It’s been a long and winding road for the Atari VCS, the upcoming retro console from the renowned manufacturer. Development on the console may finally be about to enter a steady phase, as the initial concept is getting ready to enter mass production, according to a new report from Atari.
However, the good news comes with a conflicting statement from former Atari VCS architect Rob Wyatt, who has officially resigned from the project, accusing Atari of allegedly failing to pay six months of invoices.
Via a Medium post, Atari opened the doors of the factory where the console will be assembled. It showed the PCB board that is comprised of an AMD Ryzen APU, two USB 3.0 ports, one HDMI port, and one power connector. In the middle will sit a blower fan and venting system, and it comes with two SODIMM DDR4 4GB RAM sticks, which you can upgrade. The Atari VCS plastic parts are nearly complete, but this is an ongoing process and the photos don’t do justice to the result, looking a lot more plastic than they will turn out to be.
Currently, the Atari VCS operates just like a computer. The pre-production units boot up with the Atari BIOS, and while the custom operating system is functional, there are several apps such as Antstream Arcade or other “native entertainment and game applications” that aren’t ready to be installed in these units due to being in different stages of development.

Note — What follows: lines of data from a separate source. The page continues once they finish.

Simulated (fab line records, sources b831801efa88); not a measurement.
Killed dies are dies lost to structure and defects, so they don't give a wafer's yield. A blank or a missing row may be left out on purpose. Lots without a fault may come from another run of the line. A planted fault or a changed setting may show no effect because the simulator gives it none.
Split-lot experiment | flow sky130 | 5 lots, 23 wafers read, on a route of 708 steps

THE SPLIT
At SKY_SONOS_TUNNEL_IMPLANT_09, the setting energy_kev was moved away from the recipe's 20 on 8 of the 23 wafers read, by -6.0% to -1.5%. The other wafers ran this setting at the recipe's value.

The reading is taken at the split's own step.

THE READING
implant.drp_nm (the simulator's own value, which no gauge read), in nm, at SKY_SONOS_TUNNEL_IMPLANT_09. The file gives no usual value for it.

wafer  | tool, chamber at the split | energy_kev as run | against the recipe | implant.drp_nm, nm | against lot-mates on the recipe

Atari plans on showing the console to the world through a series of hands-on preview events later in the fall, something that will ramp up the excitement for the planned release date of March 2020.
While everything seems to be running smoothly after several hindrances, including a lack of tangible progress and a few delays, Atari VCS architect Rob Wyatt is now claiming that “Atari haven’t paid invoices going back over six months.” Speaking to The Register, Wyatt states that “As of Friday, October 4th, I have officially resigned as the architect of the Atari VCS.”
The Register comes up with a few thoughts after a two-week investigation into the development of the Atari VCS. Apart from the aforementioned issue with main architect Rob Wyatt, the Atari VCS is described as “a $250-ish PC in a nice-looking retro box,” without any native apps, and “penny-pinching throughout the development process” that resulted in various bad decisions. The Register adds that no original games developers have signed up to develop games for the Atari VCS, two years after the reveal, and that “they are unlikely to in future, either.”
The investigation concludes with a truly grim forecast: The console is unlikely to hit its planned March 2020 deadline, and “may in fact never launch.” We’re just a few months short of the release date, so it won’t be long until we know if Atari delivered on its promises of a retro console that “is meant to be your machine.”